This is the second part of an investigation to solve a data corruption issue encountered on a Gigabyte ARM64 R120-MP31 board. In the first part I had a look at application, transport and data link layer. In this second part I perform some tests to validate possible data corruption happening in system RAM

The hardware-software interface

When an incoming frame is received on the 10GbE interface of the XGene-1, the controller is capable of mastering the bus and copying directly the data into system memory. The controller maintains a hardware ring buffer of available DMAable memory regions where to copy incoming frames. When the NIC runs out of regions, the hardware ring buffer is refilled by the driver. The DMAable addresses are basically sk_buff allocated with netdev_alloc_skb_ip_align. This function allocates a virtual addresses that is immediately mapped to a physical region. When user space processes allocate memory via malloc, the underlying brk or mmap syscalls add a particular mapping to the virtual address space of the process but a physical frame is normally not reserved until the first page fault. In this case, however, the newly allocated address must be passed over to the hardware which accesses system memory without going through the CPU MMU, making it necessary to have a mapping immediately available.
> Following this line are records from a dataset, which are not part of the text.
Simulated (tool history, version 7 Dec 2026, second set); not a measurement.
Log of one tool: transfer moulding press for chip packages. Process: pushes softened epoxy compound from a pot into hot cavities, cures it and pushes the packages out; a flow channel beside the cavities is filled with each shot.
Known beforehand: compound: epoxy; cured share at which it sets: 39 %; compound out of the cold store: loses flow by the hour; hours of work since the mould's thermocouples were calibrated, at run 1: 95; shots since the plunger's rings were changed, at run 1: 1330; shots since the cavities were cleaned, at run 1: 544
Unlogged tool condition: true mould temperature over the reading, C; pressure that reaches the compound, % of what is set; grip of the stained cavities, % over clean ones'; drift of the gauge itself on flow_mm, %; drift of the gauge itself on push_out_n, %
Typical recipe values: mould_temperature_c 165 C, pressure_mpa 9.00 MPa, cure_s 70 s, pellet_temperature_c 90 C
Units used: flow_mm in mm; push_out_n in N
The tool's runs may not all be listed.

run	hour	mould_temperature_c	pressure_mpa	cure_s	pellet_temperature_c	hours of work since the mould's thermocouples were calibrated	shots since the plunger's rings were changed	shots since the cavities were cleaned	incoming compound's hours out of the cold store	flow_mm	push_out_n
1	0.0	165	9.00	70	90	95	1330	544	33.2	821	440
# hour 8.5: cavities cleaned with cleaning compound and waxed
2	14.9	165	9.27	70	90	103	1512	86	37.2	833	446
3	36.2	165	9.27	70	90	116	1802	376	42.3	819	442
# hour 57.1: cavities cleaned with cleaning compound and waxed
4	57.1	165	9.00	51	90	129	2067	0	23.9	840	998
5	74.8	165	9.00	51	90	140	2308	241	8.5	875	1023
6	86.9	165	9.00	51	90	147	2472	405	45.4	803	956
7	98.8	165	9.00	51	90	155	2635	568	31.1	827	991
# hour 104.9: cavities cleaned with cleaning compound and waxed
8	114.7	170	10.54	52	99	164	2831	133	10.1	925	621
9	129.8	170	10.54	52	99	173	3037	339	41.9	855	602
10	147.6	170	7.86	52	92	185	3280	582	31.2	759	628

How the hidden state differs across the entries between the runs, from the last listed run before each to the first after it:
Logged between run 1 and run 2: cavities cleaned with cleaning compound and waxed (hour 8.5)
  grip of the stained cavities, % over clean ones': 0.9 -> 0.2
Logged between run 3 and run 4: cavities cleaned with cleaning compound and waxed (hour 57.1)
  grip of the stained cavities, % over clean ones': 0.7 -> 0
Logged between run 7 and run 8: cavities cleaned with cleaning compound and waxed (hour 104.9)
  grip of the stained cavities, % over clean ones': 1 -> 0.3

Hardware devices can be restricted from DMA-ing directly to physical addresses. An IOMMU device might interpose between the device and memory, performing address transation between the two. IOMMU will not allow the device to access memory regions which have not been allocated for its I/O, preventing potentially compromised hardware from tampering with the state of the whole system. The kernel allows to obtain a valid DMAble address for the device via the DMA API. In this case dma_map_single is used.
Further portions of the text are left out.